The top Hadoop DFS commands, which you should master, to work with Big Data

Hadoop is an open source tool, which is exclusively used by big data enthusiasts to manage and handle large amounts of data efficiently. Yes, big means big. Yes, very big. I am not talking about 1 TB of data, present on your hard drive. But big data refers to working with tons of data, which is, in most cases, in the range of Petabyte and Exabyte, or even more than that. I don’t think, how large it is, needs an explanation! Yes, with the help of Hadoop, such huge tons of data can efficiently be managed for the purpose of mining, which can be later used for the purpose of showing targeted advertisements, social engineering, and marketing and for other similar purposes.

While working with big data, disk space shouldn’t be a constraint, and for that, commodity hardware is used to store and process data in large amounts, without worrying about the initial cost of setup. Before diving into the Hadoop commands, let’s first find out the basics of how Hadoop works, to help you understand the commands better, and make your working with Hadoop, a piece of the pie.

Hadoop actually works on a master-slave architecture, where the master assigns the jobs to various other slaves, connected to it. In case of Hadoop, the master is termed Name node, while the other connected slaves are termed Data nodes. Both the Name node and the Data nodes communicate with each other with the help of SSH, and as a user of Hadoop, you just need to execute the commands, and Hadoop will handle the rest. You will not have to worry about the connection between the Name node and Data nodes unless you are a Hadoop administrator.
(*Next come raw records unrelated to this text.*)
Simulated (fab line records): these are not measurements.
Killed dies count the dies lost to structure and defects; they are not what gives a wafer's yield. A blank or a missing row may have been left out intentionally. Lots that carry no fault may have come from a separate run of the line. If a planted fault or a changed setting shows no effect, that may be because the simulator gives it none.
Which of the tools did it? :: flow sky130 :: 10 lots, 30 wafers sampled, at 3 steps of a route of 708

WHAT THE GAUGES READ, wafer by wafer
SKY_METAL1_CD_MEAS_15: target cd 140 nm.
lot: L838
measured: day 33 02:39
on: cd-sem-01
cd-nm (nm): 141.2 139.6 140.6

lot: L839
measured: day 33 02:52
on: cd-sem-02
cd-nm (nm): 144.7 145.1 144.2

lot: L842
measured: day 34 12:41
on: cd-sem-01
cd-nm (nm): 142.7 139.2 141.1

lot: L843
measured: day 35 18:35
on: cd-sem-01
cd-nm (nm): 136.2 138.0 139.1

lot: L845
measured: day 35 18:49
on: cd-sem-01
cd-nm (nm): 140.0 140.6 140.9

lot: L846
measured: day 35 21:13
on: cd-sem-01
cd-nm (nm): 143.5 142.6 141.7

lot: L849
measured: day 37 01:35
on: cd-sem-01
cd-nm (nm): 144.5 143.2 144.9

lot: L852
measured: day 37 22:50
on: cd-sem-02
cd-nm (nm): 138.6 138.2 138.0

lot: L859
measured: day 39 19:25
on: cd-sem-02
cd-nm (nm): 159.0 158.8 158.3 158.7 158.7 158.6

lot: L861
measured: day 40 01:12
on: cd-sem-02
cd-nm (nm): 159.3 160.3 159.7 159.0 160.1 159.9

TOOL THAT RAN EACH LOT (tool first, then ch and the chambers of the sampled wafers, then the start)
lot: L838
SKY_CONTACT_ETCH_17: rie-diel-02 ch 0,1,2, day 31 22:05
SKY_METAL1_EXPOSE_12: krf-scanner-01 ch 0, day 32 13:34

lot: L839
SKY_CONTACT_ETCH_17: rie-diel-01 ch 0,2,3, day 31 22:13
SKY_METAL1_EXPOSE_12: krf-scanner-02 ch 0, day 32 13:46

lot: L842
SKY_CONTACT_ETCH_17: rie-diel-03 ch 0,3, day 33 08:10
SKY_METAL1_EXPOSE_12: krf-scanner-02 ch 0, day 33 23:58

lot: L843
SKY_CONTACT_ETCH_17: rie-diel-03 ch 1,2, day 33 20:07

Hadoop has its own file system, termed as Hadoop Distributed File System or HDFS. Each of the data nodes and the name nodes has its own local file system, and HDFS provides a bridge to communicate with the local file system available within the connected nodes. Apart from the name node, there is a secondary name node, which works, once the name node is down. The secondary name node just acts as a backup. That is not important in this context, as we will only be discussing the Hadoop commands. All the commands I will be giving here will be file system commands, which you will need if you are working with Hadoop. There are also a number of other Hadoop admin commands, which can be helpful if you are a Hadoop administrator. I will make a separate article, on those commands, and if you want them, comment it down below.

As Hadoop is made with Java and works on Linux, the Hadoop and Linux commands are pretty similar, and most Linux commands used in Hadoop. Let’s now move on to our first command on Hadoop HDFS commands list.

 

List of basic Linux type commands for Hadoop DFS

hadoop HDFS commands list for big data

start-all.sh

Starts the Hadoop daemons, the name node, and the connected data nodes.

 

stop-all.sh

Stops the Hadoop daemons, the name node, and the connected data nodes.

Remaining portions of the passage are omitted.